Saturday, August 29, 2009

Deep Into Mystic River


I planned to have more than one book for a summer reading. So far, I have only finished one, in a staggered reading during my morning commute to work and quiet times that I could steal away from chores or errands.

I just finished Dennis Lehane's, "Mystic River."

I was compelled to read it after seeing the movie version (Director: Clint Eastwood) on cable TV a while ago. I wasn't able to watch it from the beginning but I saw enough that left a gripping effect on me to get the details from the experience of reading the full narrative of the story.

The book was an intense emotional and psychological ride. It challenges notions of loyalty, family, friendship, love, pain, justice, punishment, morality and redemption. The words were raw, sharp, lyrical and haunting. In the end, there may have existed a fragile sense of closure and hope, if not for its wishful thinking by the characters as well as the reader.

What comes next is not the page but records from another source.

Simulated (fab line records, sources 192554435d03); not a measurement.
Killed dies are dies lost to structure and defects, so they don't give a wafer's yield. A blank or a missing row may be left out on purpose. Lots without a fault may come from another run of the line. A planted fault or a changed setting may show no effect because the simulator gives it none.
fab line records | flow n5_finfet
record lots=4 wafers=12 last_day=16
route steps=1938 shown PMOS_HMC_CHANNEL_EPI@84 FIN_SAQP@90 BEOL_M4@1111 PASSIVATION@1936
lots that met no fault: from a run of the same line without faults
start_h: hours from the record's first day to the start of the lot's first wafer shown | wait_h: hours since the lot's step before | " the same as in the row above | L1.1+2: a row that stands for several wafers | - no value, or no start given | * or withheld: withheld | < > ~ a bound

A friend commented that I should just watch the movie (like this and that of others) so I didn't have to read the book from which it was adapted. I suppose it's a matter of preference and convenience. I told him that although that may be true, I said that "reading gives a different texture" compared to on-screen viewing. And that texture for me includes getting into the internal and external worlds of the character, the journey into the settings and locations as if I was part of them, access to flip pages back and forth in an attempt to tie things together and to be touched by words that I can filter through my own meaning.

Sometimes, I am compelled to see a movie adapatation after reading a book or vice versa. Either way, or solely doing one or the other, creates a self-indulgent escapism not unlike waters of a mystic river.